Independence, Responsibility, and Longevity: Emily Windsor on Life at the Self-Employed Bar

The career structure that most professionals inhabit — employment, teams, managed workloads — is largely absent from the world of barristers. For those who practise at the self-employed Bar, independence is not a perk but a defining condition of the work. Emily Windsor, a chancery barrister who has also served as a Judge, has examined that structure with the candour of someone who has lived it for decades.

Windsor’s chancery practice covers the full cycle of legal work: advising clients, building cases, and appearing in court to argue them. The client base she works with is notably varied — agricultural businesses and household-name companies sit alongside one another on her desk — and she finds that variety genuinely engaging. What connects every matter is the same intellectual demand: think clearly about a complex problem and find the most useful path through it.
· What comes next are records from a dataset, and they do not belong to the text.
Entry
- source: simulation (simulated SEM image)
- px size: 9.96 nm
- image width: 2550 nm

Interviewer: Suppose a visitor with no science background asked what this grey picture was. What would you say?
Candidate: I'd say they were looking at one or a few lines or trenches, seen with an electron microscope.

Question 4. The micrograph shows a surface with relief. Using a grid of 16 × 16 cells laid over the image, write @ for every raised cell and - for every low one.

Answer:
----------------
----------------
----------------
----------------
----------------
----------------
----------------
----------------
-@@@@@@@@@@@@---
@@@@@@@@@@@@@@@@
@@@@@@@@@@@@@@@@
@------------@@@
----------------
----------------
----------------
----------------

The professional structure underpinning that work is self-employment within a set of Chambers. Windsor describes this arrangement as offering a meaningful combination of independence and community. She operates her own practice, organises her own time, and takes personal responsibility for the outcomes she delivers. Alongside that, Chambers provides a working environment with real social and professional substance: colleagues to consult, support when things are difficult, and the kind of human texture that makes a working life sustainable.

But Windsor does not soften the demands that the self-employed model places on those who choose it. Most barristers carry their cases alone. There is no team to share the weight of a difficult matter. The result is a level of personal accountability that Windsor experiences as constant — she thinks about her clients outside working hours, and acknowledges that the responsibility that comes with independent practice does weigh on her at times.

Technology has also changed what self-employment can look like in practice. Legal resources that previously required physical access to a library are now available from a laptop at home, at any hour. Working remotely for extended periods is now genuinely viable for a practitioner who needs to. Windsor regards this as a meaningful development — particularly for anyone managing responsibilities outside their professional life.

The Bar’s relationship with professional seniority is also worth noting. Windsor observes that barristers in their sixties and seventies are often among the most respected and sought-after practitioners in their fields. Age and experience accumulate into authority rather than obsolescence — a dynamic that stands in meaningful contrast to sectors where longevity is treated as a cost rather than an asset.

Windsor herself found, when the subject of retirement came up, that she had no strong inclination to pursue it. Court still gives her energy. Her clients continue to interest her. The work remains rewarding. Her assessment: a happy, fulfilling career, and one she would recommend.